A formula for entropy: dS=dQ/dT This is a formula that represents the rate of change of heat with respect to temperature. Q=mcdT This is another formula that states how the temperature changes as heat is added. from this can we say that entropy is just specific heat capacity * Mass, i.e entropy is just heat capacity?
You got the first formula wrong, it is dS= dQ /T. Furthermore it only holds for reversible changes, but ok. Hence dS=mc/T dT, so you can calculate the entropy change from heat capacity although they are not identical.
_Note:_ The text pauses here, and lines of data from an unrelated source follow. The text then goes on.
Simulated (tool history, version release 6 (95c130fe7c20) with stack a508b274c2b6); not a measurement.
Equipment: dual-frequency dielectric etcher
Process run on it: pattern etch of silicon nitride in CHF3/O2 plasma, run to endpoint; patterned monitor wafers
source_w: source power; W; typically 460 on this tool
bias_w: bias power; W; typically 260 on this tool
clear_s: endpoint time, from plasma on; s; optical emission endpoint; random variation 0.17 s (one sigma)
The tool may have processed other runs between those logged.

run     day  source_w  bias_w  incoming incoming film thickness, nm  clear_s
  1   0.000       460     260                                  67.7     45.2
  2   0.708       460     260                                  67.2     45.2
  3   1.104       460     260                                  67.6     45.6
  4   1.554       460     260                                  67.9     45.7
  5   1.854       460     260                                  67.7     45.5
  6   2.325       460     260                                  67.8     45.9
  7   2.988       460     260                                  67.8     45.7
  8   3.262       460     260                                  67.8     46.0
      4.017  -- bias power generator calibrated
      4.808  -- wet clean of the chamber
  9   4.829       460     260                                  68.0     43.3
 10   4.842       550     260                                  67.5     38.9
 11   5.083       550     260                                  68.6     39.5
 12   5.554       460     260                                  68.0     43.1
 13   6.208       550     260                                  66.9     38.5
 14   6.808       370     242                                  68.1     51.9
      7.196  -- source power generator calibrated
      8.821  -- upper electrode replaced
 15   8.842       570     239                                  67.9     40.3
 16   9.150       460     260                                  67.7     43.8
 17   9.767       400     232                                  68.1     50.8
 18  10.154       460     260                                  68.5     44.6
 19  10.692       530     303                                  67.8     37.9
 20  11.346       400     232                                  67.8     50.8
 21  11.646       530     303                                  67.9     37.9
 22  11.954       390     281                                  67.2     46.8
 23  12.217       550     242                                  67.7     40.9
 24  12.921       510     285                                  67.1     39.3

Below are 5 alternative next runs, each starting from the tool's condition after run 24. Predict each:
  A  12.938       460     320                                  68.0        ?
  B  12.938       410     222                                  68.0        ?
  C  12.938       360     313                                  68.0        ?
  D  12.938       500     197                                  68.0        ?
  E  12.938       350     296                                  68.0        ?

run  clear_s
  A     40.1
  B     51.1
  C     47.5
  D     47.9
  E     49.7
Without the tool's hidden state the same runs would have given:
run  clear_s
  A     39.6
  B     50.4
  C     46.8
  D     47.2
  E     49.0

This confuses me, surely as the heat added increases ( dQ), then the temperature will also increase, so it should be (dT) Unless T is a different constant for each example? In the first few seconds of this video it is said that "if the temperature is changing while we add the heat, which is normally the case, then we'l have to do some calculus" khanacademy is usually a pretty reliable source, so what did he mean by this if the formula is actually dS= dQ /T
Trust Dr Du, he knows a great deal about thermodynamics. This was the original definition of entropy in classical thermodynamics. Now as to what happens when we add heat to something, note that Dr Du also said . This is very important. You should always note the conditions that apply to any statement in Physics. Of course this presents a quandrary because there are very few natural processes that take place at constant temperature. One such is change of state ie melting or boiling when the heat added/removed is the latent heat. In this case the entropy of the change can be calculated from the formula. More generally when the heat input goes to changing the temperature the formula cannot be used directly and other methods must be used to calculate the entropy. Changes that include temperature change are always irreversible. Entropy cannot be measured directly in the laboratory.
Oh okay thank you. I think my confusion was with what a reversible change meant, I've always assumed that if the temperature of something changes, this is a reversible process because if something heats up, it can cool down. I think I just took the name too literally. So if adding and removing latent heat is reversible, why is adding and removing temperature not?
It is dS = dQ/T. Why am I so confident I am right? Well lets note some important facts. As temperature approaches infinity, entropy S is at a maximum. The way to increase temperature is to add heat Q. So maybe entropy S is a function of Q. lets differentiate S. dS/dQ. To maximize S, dS/dQ = 0. This is exactly true when temperature is infinite for the expression dS/dQ = 1/T. Makes sense? But wait, you say. Maybe entropy is actually a minimum at T -> ∞. No that's silly, because you can check the 2nd derivative. d/dQ (dS/dQ) = d/dQ (1/T) = -1/T^2. When the first derivative is zero and the second derivative is negative at a point, the maximum is described. Therefore dS/dQ = 1/T is a correct formula, give or take some coefficients, perhaps like the Boltzmann constant. Redistribute it. dS = dQ/T.
Of course also in a reversible process T may be changing. I think your problem is more a mathematical one than a physical one. e.g. you can calculate the change in energy of a particle as dE=1/2 mvdv where v is velocity. Although v will change this does not mean that you have to write dv dv.